As leaders of the International Conference on the Great Lakes Region (ICGLR) plan to deploy a 4,000-strong “neutral force” to eastern DR Congo to improve security, analysts and stakeholders are concerned about the force’s composition and mandate.
The ICGLR peace talks, which started on December 9 in Kampala, Uganda, and were scheduled to end on December 18, were extended to December 31 due to the slow progress.
At the fifth extraordinary summit in Kampala on November 24, ICGLR leaders called on the DRC government to negotiate with the M23 rebels.
They also adopted the final concept of the operation and deployment of a Neutral International Force to combat “negative forces” in the region.
“It’s a dual process. We see the ongoing discussions as the best opportunity to end the current situation in eastern DRC. But based on past history where peace agreements have been signed and not honoured, the member states are not taking any chances,” said Stephen Singo Mwachofi, ICGLR’s peace and security programme officer.

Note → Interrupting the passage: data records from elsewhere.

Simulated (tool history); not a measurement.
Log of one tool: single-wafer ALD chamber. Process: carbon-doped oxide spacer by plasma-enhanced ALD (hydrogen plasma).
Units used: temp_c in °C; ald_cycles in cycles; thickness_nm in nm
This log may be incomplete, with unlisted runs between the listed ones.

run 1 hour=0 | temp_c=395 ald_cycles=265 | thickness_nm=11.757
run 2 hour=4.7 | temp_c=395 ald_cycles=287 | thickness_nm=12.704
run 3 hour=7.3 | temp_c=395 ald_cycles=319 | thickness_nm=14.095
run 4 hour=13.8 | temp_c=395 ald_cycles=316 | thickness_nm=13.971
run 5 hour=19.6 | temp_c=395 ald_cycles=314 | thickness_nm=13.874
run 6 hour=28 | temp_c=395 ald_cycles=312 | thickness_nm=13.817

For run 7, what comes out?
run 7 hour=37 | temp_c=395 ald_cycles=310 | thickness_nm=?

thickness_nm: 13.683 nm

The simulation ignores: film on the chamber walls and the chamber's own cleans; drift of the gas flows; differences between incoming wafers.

Analysts are sceptical about the ability of the talks to bring lasting peace. “The Congolese government avoided the talks for six months until its hand was forced by the fall of Goma [to M23 in November].
Given the circumstances and the fact that the Congolese government was cornered, these talks will not lead to a genuine peace agreement,” said Thierry Vircoulon, Central Africa project director for the think tank International Crisis Group (ICG).
“Like in 2009 [when DRC reached a negotiated settlement with CNDP, M23’s predecessor], if the outcome of those talks is a new peace deal with an armed group, it will not be signed in good faith by either party, and it will pose a serious problem of impunity and implementation.”
What will the force look like? According to Lt Col Paddy Ankunda, spokesperson of the Uganda-mediated peace talks, the neutral force will target the M23 rebels, the Democratic Forces for the Liberation of Rwanda (FDLR), and the Mai Mai militia, as well as the Ugandan armed group the Allied Democratic Front (ADF) and the Lord’s Resistance Army.
It will be based in Goma, the provincial capital of North Kivu. “All the stages, concepts of operation and agreements on the neutral force are done,” he said.
James Mugume, Permanent Secretary in Uganda’s Ministry of Foreign Affairs, told the press that the African Union has approved the force, and that the ICGLR is engaged in discussions with the UN Security Council for UN approval.
Despite calls for ICGLR member states and other African countries to contribute the required troops, only Tanzania — which is to lead the mission under the ICGLR — and Zimbabwe, under the Southern African Development Community, have offered to provide them.
At the Kampala summit, DRC, Burundi, Rwanda and Uganda were excluded from contributing troops for the force. “Uganda, Rwanda and Burundi being neighbours and having perceived interests, it was agreed they should not deploy,” Lt Col Ankunda said.
“The countries that were previously involved in what was called ‘the first African world war’ in the late 1990s — Chad, Zimbabwe, Angola, Burundi, Uganda, Rwanda and Namibia — should not be once again in DRC,” said Mr Vircoulon.
The force will require $100 million, but has so far only received $20 million from the DRC government; South Africa has pledged logistical support.
“We need material support in terms of equipment, helicopters, experts and support for follow-up mechanisms if the agreement is signed,” said Mr Mwachofi. “We call [on the] international community to facilitate dialogue and support the neutral force.”
Frederick Golooba-Mutebi, a political scientist said, “Ideally, it ought to be funded by the AU and regional organisations. However, history shows that African governments are never prepared to put money into such things.
“It would be good if the international community put up the money and then refrained from interfering and trying to direct, control or manipulate the process,” he added.
Angelo Izama, a political affairs analyst at the US-based Open Society Foundation, said the political process must not be abandoned. “Unless political imperatives are relied upon to design an intelligent use of external force in the east, it will backfire,” he said.
The entry of a neutral force will also have implications for the UN Stabilisation Mission in the DRC (Monusco), which has been criticised for failing to prevent M23’s capture of Goma and for perceived failure to protect civilians.
“This [neutral] force will have to demonstrate that it can do better than Monusco as a deterrent for the armed groups,” said Mr Vircoulon.
Ankunda said the neutral force will work with Monusco and FARDC on co-ordination, support and information-sharing.